The Oakwood Chamber Players are a group of Madison-area professional musicians who have rehearsed and performed at Oakwood Village for over 30 years.
The Oakwood Chamber Players are a professional music ensemble proudly supported by Oakwood Lutheran Senior Ministries and the Oakwood Foundation
The WisconsinBrass Quintet, which is marking its 43rd anniversary this season, will give a FREE and PUBLIC performance this Thursday night at 7:30 p.m. in Mills Hall.
The program includes: the Canzona per sonare No. 2 by the Italian Baroque composer Giovanni Gabrieli (ca. 1554-1612); “In the Zone” by UW-Madison alumnus Andrew Rindfleisch (b. 1963); the Brass Quintet by Ira Taxin (b. 1950); and Rounds and Dances for Brass Quintet by Jan Bach (b. 1937)
Members of the Wisconsin Brass Quintet are (below in a photo by Michael R. Anderson, left to right): Mark Hetzler, trombone; Matthew Onstad, trumpet; Tom Curry, tuba; John Aley, trumpet; Daniel Grabois, horn.
Here is some background about the Wisconsin Brass Quintet:
The quintet’s musical expertise has been acknowledged by Verne Reynolds, Jan Bach, Karel Husa, John Harbison, Daron Hagen and many other composers.
In addition to performing with the WBQ, the players have also been members of the American Brass Quintet, Empire Brass Quintet and Meridian Arts Ensemble. Quintet members John Stevens and Daniel Grabois and former member Douglas Hill have also composed many works for the group.
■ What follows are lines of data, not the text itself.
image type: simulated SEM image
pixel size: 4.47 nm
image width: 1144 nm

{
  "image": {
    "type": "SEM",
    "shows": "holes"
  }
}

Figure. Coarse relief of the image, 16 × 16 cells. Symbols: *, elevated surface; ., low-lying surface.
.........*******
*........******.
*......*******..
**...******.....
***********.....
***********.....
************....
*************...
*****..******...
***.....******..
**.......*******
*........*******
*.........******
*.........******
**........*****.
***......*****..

With extensive performances throughout the Midwest and nationally, including appearances at New York’s Carnegie Recital Hall and Merkin Concert Hall, the quintet’s educational programs and master classes have been presented in such prestigious settings as The Juilliard School and the Yale School of Music.
The quintet performs annual live radio broadcast concerts on Wisconsin Public Radio. Its three CD recordings, on the Summit, Mark and Crystal labels, feature music by John Stevens, Douglas Hill, Verne Reynolds, Daron Hagen, John Harbison and Enrique Crespo.
An earlier LP recording features the only recording of Jan Bach’s “Rounds and Dances” and Hilmar Luckhardt’s “Brass Quintet.” Each of these works was composed for the Wisconsin Brass Quintet, in keeping with the WBQ’s commitment to commissioning and performing new music of the 20th and 21st centuries. (You can hear the Wisconsin Brass Quintet perform a commissioned work in the YouTube video at the bottom.)
Barry Kilpatrick writes for the American Record Guide: “I’ve reviewed over 250 brass recordings in the past five years, and this is one of the very best. The WBQ is a remarkable ensemble that plays with more reckless abandon, warmth, stylistic variety and interpretive interest than almost any quintet in memory.”
This weekend brings us three big events: two performances by the Madison Opera of Jake Heggie’s opera “Dead Man Walking” (Friday night at 8 p.m. and Sunday afternoon at 2:30 p.m.); a one-time performance of Sergei Rachmaninoff’s rarely heard a cappella “Vespers” by the University of Wisconsin-Madison Choral Union on Saturday night at 8 p.m.; and pianist Ryan McCullough in Ludwig Beethoven’s last three piano sonatas at Farley’s House of Pianos on Saturday night at 8 p.m.
But there are smaller concerts for you to consider too, some of which do not conflict with the others.
WIND MUSIC
Tonight, Friday night, at 7:30 p.m. in Mills Hall, the UW Wind Ensemble (below, in a photo by Katherine Esposito), under director and conductor Scott Teeple, will perform a FREE concert.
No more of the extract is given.